Campus news outlets face uncertain futures without mandatory fees

Without student newspapers, student activities, and accomplishments would go largely unrecognized. And yet, those very same publications won’t be able to operate for much longer without support from the communities they work so diligently to serve.
Earlier this month, several Ontario university newspapers, including The Journal, held a meeting to discuss strategies to mitigate this year’s potential funding losses for campus publications as a result of the provincial Student Choice Initiative.
As a result, this fall, Ontario post-secondary students will be able to opt out of the once-mandatory fees funding campus services, including The Journal.

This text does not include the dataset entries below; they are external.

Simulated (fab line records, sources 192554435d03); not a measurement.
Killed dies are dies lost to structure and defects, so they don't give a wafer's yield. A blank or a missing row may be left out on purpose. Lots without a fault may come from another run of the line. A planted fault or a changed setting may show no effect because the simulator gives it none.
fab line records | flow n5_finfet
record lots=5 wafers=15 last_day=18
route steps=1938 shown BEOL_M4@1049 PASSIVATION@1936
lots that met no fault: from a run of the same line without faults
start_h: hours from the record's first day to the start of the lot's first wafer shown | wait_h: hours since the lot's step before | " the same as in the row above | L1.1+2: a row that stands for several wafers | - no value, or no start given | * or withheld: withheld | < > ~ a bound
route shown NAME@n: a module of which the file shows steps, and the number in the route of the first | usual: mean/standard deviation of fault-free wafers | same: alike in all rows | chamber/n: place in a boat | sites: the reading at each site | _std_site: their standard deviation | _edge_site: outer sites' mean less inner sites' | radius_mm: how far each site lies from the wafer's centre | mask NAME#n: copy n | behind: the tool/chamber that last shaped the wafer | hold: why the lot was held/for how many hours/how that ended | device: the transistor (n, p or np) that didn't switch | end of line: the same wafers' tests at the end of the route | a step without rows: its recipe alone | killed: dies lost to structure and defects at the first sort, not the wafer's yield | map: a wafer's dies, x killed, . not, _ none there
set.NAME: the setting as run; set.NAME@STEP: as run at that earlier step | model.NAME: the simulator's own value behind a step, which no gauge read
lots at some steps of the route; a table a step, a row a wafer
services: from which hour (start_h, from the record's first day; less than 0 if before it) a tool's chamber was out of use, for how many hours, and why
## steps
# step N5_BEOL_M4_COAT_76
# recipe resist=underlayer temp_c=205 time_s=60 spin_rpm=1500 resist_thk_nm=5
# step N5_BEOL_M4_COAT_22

The Student Choice Initiative is purportedly the Ontario government’s attempt to compensate for this year’s OSAP cuts—but saving a few hundred dollars at the expense of university clubs and initiatives hardly offsets thousands of dollars lost in grants and loans.
With the exception of some low-income students who benefit from the ability to opt out of “non-essential” school fees, many parents and students see the Student Choice Initiative as an easy way to save a few extra dollars. 
What they fail to recognize, however, is the harm the loss of their contributions will cause to the campus life they know. 
Campus newspapers provide an essential service to Ontario campuses: they alert university community members to news impacting them. They hold administrations and student politicians accountable for actions otherwise unscrutinized. They also serve as de facto journalism schools for students keen to pursue careers in the field.
Earlier this summer, The Journal reported that the University administration called the Student Choice Initiative “a significant risk” to the student experience at Queen’s. This would have gone unknown and unreported if not for the efforts of student journalists.
However, though Queen’s staff and students alike benefit from publications like The Journal, our University has made limited efforts to support the paper’s ability to operate.
At Ryerson, the university has helped to protect campus paper The Eyeopener from some financial detriment by helping to declare over $10 of the newspaper’s student fee mandatory under the provincial government’s tuition fee framework.
At Queen’s, the University has made no similar attempts, despite The Journal’s role in contributing to the archives and administrative action alike. 
Even if you don’t directly engage with your campus newspaper regularly, it has an important role to play in both campus life and student culture. 
Here at The Journal, we’re looking forward to another year of providing the Queen’s community with quality and timely reporting.
We can only hope that, in return, students will continue to pay our annual $8.96 fee—less than the price of a latte and a bagel—so we have the necessary resources to do so.